On some level, Chicago Bulls fans probably wish their team was worse off. If their obvious cultural fissures were deep and intractable, instead of just the naggingly average holes that they are, maybe somebody important would start losing their cool, and loudly. Then we’d be in for something more impassioned than what the Bulls offered this year. Instead, a C-minus effort offers just enough evidence for the team to say that they’re passing, and keep moving in their current direction. It wouldn’t be the end of the world if they did so this offseason, but stasis at this point would definitely send many fans—who briefly brought their basketball spirits back alive for this franchise, in the Fall of 2021—right back into hibernation.

Since that great resurrection of Bulls optimism, Chicago has gradually returned to form as a place of lowered hardwood expectations. When their season ended on Friday, at the hands of the Miami Heat, no one who regrettably spent dozens of their evenings watching the latest iteration of the Bulls was surprised by what they saw. A glaring strategic advantage was available to Chicago, but inexplicably ignored: Nikola Vucevic was 6-for-9 in the game, but ball-handlers looked away from him when he had position in the post nonetheless.
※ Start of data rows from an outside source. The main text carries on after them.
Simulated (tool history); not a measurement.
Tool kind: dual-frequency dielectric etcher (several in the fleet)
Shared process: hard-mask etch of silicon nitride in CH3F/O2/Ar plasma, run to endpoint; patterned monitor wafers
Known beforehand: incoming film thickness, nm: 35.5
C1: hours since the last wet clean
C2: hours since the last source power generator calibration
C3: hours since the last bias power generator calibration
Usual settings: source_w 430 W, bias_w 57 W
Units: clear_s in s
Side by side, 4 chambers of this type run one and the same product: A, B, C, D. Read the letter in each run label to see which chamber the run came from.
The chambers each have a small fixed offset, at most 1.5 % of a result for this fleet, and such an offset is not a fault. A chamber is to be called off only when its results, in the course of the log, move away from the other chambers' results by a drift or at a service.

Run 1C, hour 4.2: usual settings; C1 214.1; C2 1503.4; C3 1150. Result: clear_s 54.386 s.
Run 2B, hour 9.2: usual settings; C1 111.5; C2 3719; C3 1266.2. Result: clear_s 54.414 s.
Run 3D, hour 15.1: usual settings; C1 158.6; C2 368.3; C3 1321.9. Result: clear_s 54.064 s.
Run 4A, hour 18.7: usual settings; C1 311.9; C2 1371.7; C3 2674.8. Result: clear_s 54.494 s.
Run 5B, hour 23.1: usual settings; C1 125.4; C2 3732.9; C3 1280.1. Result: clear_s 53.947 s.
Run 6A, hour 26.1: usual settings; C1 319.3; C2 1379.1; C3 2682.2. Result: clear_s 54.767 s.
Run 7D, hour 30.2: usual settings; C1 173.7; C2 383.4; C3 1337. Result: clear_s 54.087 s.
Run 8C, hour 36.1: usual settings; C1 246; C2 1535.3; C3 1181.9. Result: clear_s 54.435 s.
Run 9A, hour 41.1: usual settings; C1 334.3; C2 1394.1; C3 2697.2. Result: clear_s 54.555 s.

The Heat, knowing they lack the size to guard Vucevic, aggressively fronted the big man all night long; they knew, also, that the Bulls are mostly incapable of recognizing the best place to butter their bread, and at making incisive entry passes. Vucevic appeared apathetic and defeatist about his lack of touches, which is typical. By now he knows what we know, which is that when things get tight for the Bulls, DeMar DeRozan and Zach LaVine will take turns trying to be Goku, and that the team will win when one of them can pull it off, and lose when they can’t. If their scoring margins were consistently higher, it might be different—but the Bulls are the worst three-point shooting team in the NBA, so they get into these crunch-time spots more often than not. That’s how it went, yet again, during the Bulls’ final indignity of the season. The mercy of these brutally predictable losses coming to an end, at least until October, is appreciated. 

It’s unclear if we’ll see the team in its same shape, come Fall. The front office offered few specifics during season-ending press media availability, which is typical for an organization that now prefers to operate behind the scenes, and give little to reporters. For all the bad luck and design defects of the team during this new era, begat in 2020, there is at least that: a constant professionalism, contrasting greatly with what came before it. But, again, the die-hards grow tired of such buttoned-up stuff. Accustomed to something more bloviating and woundedly self-important from both their sports front offices and their elected officials, Chicago fans seem ready for more drastic, freewheeling affairs. Something more alive.

It probably won’t get too noisy in these parts, though. A subtler, incremental approach is more likely. Among the bigger possible changes, trading DeRozan seems most logical. His proclivity for long dribbling sessions that lead to deep two-pointers is the central ingredient in their losing offensive formula, and everyone in the league knows the Bulls aren’t going anywhere without attempting more three-pointers in 23-24. No team could benefit more from an influx of one-skill players, who can launch from deep without hesitation, if nothing else. Little will improve until their mid-range austerity makes way for a jubilee of three-point lasers.

Elevating Coby White, who the Bulls will probably retain in restricted free agency this summer, should help. Patrick Williams, heading into this third season, will need to add serious volume from beyond the arc to make the most possible money in a “prove-it” contract year, so the motivation is there for him to help his team in this way. But they need to bring in shooting from outside the roster, too. Wherever it comes from, more respectable spacing could allow LaVine to fully blossom and show the world that he’s in the 100th percentile of scoring slashers. That action is made better by screens from Vucevic, so if he leaves in unrestricted free agency, the Bulls will need someone else for LaVine to run pick-and-rolls with.

If they nail it, the Bulls will top out around where they landed last year: just good enough to avoid the play-in. There are scenarios, defined by the extreme luck essential to every title contender’s story, in which they exceed this outcome. But they are too implausible to take seriously. They will remain in the middle, which is hellish to many, but it need not be—a decade ago, Bulls fans found joy in this place, because they loved the team’s inspiring characters; their medium-sized triumphs, the brief but indelible dazzles of their Sisyphean quest. The 2023 version of the team is not drastically worse than that one, but it has failed to plant such a pole in the heart of its city. Championship contention is not coming to Chicago this summer, but a return to the vigorous, winter-busting essence the 21st century Bulls have sometimes carried is an attainable goal, and one worth hoping for.